George B. Karelitz
George B. Karelitz (1895-1943)
1944 Obituary [1]
Professor GEORGE B. KARELITZ, whose death occurred on 19th January 1943, had occupied the chair of mechanical engineering at Columbia University, New York City, U.S.A. since 1937, and had an international reputation as an eminent authority on lubrication and bearings, to the study of which he contributed much original and productive research.
He was born in Russia in 1895 and took courses in mechanical engineering and naval architecture at the Imperial Polytechnic Institute, St. Petersburg, from 1912 to 1917. After a year's service in the Russian Navy as chief engineer of the cruiser Askold he was appointed consulting engineer for the North Western District of Waterways of Russia. In 1921 he came to America and established a connection with the Westinghouse Electric and Manufacturing Company which lasted to the end of his career, his first appointment being that of repair engineer at San Francisco.

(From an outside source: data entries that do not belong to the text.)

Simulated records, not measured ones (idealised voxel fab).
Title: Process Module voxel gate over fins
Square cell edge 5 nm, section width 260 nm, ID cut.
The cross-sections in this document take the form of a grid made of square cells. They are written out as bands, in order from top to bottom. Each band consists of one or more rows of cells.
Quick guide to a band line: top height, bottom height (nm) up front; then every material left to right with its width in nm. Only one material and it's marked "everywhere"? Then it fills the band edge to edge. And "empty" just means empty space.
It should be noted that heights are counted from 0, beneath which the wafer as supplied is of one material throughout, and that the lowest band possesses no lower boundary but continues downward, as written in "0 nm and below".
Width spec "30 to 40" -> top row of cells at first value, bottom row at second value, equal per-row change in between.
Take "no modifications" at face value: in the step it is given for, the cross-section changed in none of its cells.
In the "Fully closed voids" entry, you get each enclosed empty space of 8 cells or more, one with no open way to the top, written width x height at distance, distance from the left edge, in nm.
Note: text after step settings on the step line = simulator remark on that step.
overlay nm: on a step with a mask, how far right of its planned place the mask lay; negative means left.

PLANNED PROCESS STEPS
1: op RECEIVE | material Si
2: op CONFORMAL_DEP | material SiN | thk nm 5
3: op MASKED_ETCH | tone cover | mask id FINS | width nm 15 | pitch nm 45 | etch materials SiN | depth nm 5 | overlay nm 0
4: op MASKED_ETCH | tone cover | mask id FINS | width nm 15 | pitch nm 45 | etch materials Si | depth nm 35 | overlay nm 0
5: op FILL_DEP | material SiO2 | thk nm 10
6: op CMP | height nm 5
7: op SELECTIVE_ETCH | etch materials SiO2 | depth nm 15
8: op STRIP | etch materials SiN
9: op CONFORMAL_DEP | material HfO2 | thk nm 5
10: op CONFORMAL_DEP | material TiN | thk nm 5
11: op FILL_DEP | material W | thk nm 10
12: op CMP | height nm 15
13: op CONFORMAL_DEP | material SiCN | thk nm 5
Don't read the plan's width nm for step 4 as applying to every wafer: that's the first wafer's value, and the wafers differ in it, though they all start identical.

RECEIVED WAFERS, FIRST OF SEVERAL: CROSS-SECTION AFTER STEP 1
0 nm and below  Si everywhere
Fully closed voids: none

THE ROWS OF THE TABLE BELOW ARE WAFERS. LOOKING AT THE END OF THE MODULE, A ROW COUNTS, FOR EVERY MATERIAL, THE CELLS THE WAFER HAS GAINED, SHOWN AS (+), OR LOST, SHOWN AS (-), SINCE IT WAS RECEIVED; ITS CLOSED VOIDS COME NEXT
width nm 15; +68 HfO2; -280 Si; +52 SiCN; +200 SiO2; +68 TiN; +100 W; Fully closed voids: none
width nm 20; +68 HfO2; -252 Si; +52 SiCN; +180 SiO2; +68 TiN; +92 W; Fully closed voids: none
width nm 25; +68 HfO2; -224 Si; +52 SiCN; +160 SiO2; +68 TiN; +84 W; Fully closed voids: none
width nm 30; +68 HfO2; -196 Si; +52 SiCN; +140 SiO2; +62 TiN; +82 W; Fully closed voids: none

In 1923 he joined the company's works at Philadelphia as junior turbine engineer, but transferred to East Pittsburgh two years later to become a research engineer in the mechanics division of the Westinghouse laboratories. At this period he began his researches in the field of lubrication and bearings, as a result of which, many important technical papers were published and appeared in the transactions of the American Society of Mechanical Engineers. At a later date several papers under joint authorship on the subject of photo-elasticity and stresses in pipe bends were also published.
Professor Karelitz took an active part in the activities of the Society, becoming a member of the Research Committee and subsequently chairman. His interest in the work of the Mechanical Design School, initiated by the Westinghouse Company, led to his appointment in 1930 as assistant professor of mechanical engineering at Columbia University. In the following year, however, he returned to the Westinghouse Company as manager of the Marine Division of the South Philadelphia engineering department, resuming his professional duties in 1933, the Westinghouse Company meanwhile retaining his services as consultant, in which latter capacity he also acted for the Navy Department during the last eighteen months of his life.
Professor Karelitz, who was elected a Member of the Institution in 1938, contributed to the General Discussion on Lubrication, held in the previous year.